Tip: About the `:mle` method for Archimedean copulas

The :mle fitting method is automatically available for all ArchimedeanCopula{d, GT} types where the generator GT <: UnivariateGenerator. It performs maximum-likelihood estimation over the parameter bounds defined by _θ_bounds(GT, d), using an adaptive LBFGS optimizer within a box-constrained (Fminbox) setup.

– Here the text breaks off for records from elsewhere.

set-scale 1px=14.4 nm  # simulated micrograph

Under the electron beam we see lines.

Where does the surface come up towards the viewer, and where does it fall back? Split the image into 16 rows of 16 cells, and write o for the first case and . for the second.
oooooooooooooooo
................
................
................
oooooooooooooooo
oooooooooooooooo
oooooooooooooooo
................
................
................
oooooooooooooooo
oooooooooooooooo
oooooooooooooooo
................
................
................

3.3 Extreme-Value example — GumbelEVCopula

The GumbelEVCopula (also known as the logistic model) is one of the most common Extreme-Value (EV) copulas. It is defined through its Pickands dependence function:

$$A(t)=(t^{\theta }+(1-t{)}^{\theta }{)}^{1/\theta },\theta \ge 1.$$

Defining the tail function

All bivariate EV copulas in Copulas.jl are defined via a subtype of Tail, which specifies the Pickands function A(t) and its parameterization.

using LogExpFunctions

struct GumbelTail{T} <: Copulas.AbstractUnivariateTail2 # subtype of Tail
    θ::T
    function GumbelTail(θ)
        !(1 <= θ) && throw(ArgumentError("θ must be in [1, ∞)"))
        θ == 1 && return NoTail()
        isinf(θ) && return MTail()
        θ, _ = promote(θ, 1.0)
        return new{typeof(θ)}(θ)
    end
end

# Pickands dependence function
function Copulas.A(tail::GumbelTail, t::Real)
    θ = tail.θ
    logB = LogExpFunctions.logaddexp(θ * log(t), θ * log1p(-t))
    return exp(logB / θ)
end

# Parameters and bounds
Distributions.params(tail::GumbelTail) = (; θ = tail.θ,)
Copulas._unbound_params(::Type{<:GumbelTail}, d, θ) = [log(θ.θ - 1)]      # θ ≥ 1
Copulas._rebound_params(::Type{<:GumbelTail}, d, α) = (; θ = exp(α[1]) + 1)
Copulas._θ_bounds(::Type{<:GumbelTail}, d) = (1, Inf)

Building the EV copula

Once the tail is defined, constructing the copula is immediate:

const GumbelEVCopula{T} = Copulas.ExtremeValueCopula{2, GumbelTail{T}}
C = GumbelEVCopula(2, 2.5)

Copulas.ExtremeValueCopula{2, Main.GumbelTail{Float64}}(θ = 2.5,)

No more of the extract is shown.